Updated: Jul 6
I was watching my son play with a LeapPad toy book.
It had a sensing pen to teach colors, letters, numbers, etc by tracing them in a book.
It had similar functionality to a book that I remember as a kid.
The one I remember from 20 years ago had a big molded plastic shell, electronically sensing stylus, etc. It was heavy and bulky.
The modern version is so simple and low cost.
Everything was enclosed within the pen itself. The pen had a camera at the tip and recognized images by reading micro-printed patterns on the page. It had a speaker at the end.
Presumably, the pen was capable of working with any printed matter.
Maybe it would even expand to allow user-generated content, printed from a home printer?
This is real innovation in the toy space, leveraging modern image recognition and 2D barcode reading technology to teach kids basic skills.
From a business perspective, it's a great way to provide a flexible learning platform that can grow and change with the kids, with low-cost supplement material (ink on paper)
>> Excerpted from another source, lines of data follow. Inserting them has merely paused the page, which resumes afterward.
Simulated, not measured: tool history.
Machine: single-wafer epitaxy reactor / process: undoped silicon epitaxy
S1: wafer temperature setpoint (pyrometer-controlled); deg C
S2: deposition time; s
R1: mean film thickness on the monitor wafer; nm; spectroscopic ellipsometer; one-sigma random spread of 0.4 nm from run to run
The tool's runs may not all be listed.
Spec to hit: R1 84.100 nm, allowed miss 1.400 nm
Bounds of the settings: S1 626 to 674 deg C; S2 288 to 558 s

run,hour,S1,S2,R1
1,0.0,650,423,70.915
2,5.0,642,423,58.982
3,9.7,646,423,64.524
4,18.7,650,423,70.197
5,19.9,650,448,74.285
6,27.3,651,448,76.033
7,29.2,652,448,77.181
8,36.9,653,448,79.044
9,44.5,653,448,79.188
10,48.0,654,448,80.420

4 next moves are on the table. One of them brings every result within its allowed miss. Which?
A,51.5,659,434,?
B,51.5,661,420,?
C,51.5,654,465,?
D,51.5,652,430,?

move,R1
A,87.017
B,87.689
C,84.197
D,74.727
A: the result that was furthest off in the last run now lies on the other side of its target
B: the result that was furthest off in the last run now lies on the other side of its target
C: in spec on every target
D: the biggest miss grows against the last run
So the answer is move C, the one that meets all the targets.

The supplement material is low cost, which means high profit. Higher profits mean that there's room in the budget to partner with popular brands (licensing agreements to increase sales).
It's also a great example of cost-savings in production: The reduced size of the molded plastic housings means low-cost tools/molds.
I see product design innovation everywhere.
Thanks for all your thoughts and encouraging feedback.